Saturday, February 15, 2020

Referencing This Very Spot




Raining, today.  Every Israeli seems pre-tune to the weather report.  We were warned repeatedly that the weekend would be wet.  I walked out the apartment I’m staying, passed the window and the first floor couple having breakfast, out and one block over to Rothschild Street where I walk down the meridian till I get to the café in which my friend is waiting for me. 

Riding up, out of Tel Aviv one begins to appreciate the incline and the elevation up to Jerusalem.  Thirty-eight hundred feet above sea level is higher than any mountain in New York, besides Mount Marcy.  My friend explains much of what we cannot do.  We cannot visit the Occupied Territories.  Not, at least, with him.  An Israeli citizen like him, and unlike me is prohibited from attending, so no, we can’t take that right into Ramallah, and we can’t see Bethlehem either.  But sure, we can take pictures of road checks, pill boxes and the army.  All the stones are now a mournful, pale ochre limestone.  It is from that stone which  those Jewish settlements that have been built.  Those are Arab residences, as well as those were Arab residences which haven’t been Arab, since the seventies. 

We stop at a view near Hebrew University overlooking the old, walled city, unmistakable with the golden Dome of the Rock defiantly bright, amidst the wind and the clouds.  That?  That is Mount Olive.  There?  That is Mount Zion.  These names so familiar and laden with reference are now there, down before you.  We meet one friend and then a family who are all chums with my colleague.  Remarkable people, easy to get to know, and we have questions and questions we all want to run by them, as there are millennium’s to uncover and piece-together as we consider this remarkable setting.
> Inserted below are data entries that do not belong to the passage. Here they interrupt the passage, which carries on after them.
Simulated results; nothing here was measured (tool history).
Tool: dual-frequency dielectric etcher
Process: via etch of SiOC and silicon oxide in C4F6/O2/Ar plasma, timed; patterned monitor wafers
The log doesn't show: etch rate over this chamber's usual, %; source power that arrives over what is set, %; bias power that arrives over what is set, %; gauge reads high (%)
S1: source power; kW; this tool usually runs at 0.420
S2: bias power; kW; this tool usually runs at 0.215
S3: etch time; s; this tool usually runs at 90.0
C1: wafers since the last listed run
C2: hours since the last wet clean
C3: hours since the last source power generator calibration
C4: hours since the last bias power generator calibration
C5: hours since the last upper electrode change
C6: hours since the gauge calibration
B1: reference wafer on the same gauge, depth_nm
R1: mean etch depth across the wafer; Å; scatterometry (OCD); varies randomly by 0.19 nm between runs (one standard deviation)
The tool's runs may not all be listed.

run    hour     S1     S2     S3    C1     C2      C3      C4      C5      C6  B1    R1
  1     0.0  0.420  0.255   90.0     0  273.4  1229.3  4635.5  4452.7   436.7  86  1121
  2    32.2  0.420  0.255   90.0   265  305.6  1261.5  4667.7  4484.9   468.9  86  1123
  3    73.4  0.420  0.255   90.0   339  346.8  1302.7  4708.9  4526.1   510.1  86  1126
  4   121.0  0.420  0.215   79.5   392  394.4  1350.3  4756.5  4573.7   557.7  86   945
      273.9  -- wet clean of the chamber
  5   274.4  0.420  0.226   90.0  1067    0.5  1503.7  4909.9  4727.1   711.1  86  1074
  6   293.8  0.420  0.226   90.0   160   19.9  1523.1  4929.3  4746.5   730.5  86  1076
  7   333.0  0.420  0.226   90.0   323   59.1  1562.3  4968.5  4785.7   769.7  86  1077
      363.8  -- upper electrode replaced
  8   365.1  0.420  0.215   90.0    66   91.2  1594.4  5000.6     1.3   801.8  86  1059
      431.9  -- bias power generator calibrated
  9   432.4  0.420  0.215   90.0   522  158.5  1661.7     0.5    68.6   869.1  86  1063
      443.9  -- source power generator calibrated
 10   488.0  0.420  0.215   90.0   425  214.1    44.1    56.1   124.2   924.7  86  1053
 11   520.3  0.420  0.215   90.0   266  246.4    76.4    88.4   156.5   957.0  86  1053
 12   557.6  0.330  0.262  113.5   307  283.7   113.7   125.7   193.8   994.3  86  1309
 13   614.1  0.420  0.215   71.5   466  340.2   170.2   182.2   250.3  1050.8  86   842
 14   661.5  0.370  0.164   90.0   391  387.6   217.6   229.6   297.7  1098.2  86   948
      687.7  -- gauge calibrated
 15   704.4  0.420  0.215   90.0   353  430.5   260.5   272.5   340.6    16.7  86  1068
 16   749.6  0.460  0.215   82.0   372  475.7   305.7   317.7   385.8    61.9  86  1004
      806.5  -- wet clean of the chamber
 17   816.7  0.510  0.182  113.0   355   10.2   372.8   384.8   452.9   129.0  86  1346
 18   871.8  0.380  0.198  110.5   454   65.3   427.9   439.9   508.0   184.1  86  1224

In the walled city, we have some pomegranate juice, though I was tempted by the mulled wine.  I thought I’d be so overdressed in my New York winter sweater and coat and they are barely enough to keep me protected.  “Would you like to see the Church of the Holy Sepulcher?”   It’s only a short walk and there we are, entering the building, considering the Stations of the Cross.  And though I am not a believer, it is supposedly Golgotha, even though it was chosen as the spot during the Fourth Century by Constantine’s’ mom, Helena when they excavated and found some crosses, one can appreciate that much of the collective thinking of Western Civilization was anchored on this exact axis for much of the time since then.  Here, they say is where Jesus was brought down from the Cross.  He was laid on that slab, right there.  Considering the depictions of the Stations of the Cross it dawns on you that all the hundreds of other Churches, all the thousands of pieces of artwork that depict the crucifixion were referencing this very spot, and these representations you are considering in this moment staring up at the walls, are referencing this exact place, as well, right here before you.



I’d earlier read the book by Simon Montefiore Sebag about Jerusalem and it came back to me as we visited various annexes and side features that most of the different faiths of Christendom all have communities here at the Church of the Holy Sepulcher that help run and manage this hallowed space.  This is where the Ethiopian church maintains its presence.  Right there is a Russian Orthodox church.  What is this that looks so significant on the outside and sparse inside?  The Lutheran’s run it.  That explains it.  Finding a lunch place, we walk backwards on the Via Del Rosa unwinding Christ’s supposed trod up this path to Golgotha.  My dear friend who is a believer, is in his own world with all this and I try to imagine his contemplation. 

The hummus is the best I’ve ever had.  We ooh and ahh.  There are four kinds and we eat and eat in a small Arab restaurant.   Then we continue along to get the sticky deserts our new friend has in mind but settle for a remarkable roof top on an Austrian facility that allows us to put the city into yet another perspective.  And, after an espresso and a white wine as well, we finally make our way to the Wall.  That path to the left, is up to the Dome of the Rock.  My friend’s explain that while we could go, they could not and out of politeness we save this for another time, (this third most holy site in all of Islam) and head, instead across what feels like comparatively modest security out into the courtyard of the single most holy site in Judaism.  Presented with a yamlike, I done the white head gear and head up to the ancient limestone construction, just like everyone else.  Touching stone, I acknowledge that I have no pen nor paper with which to write anything so make a symbolic prayer both personal and then civilizational, and then turn to enjoy the late afternoon sun which has finally broken through.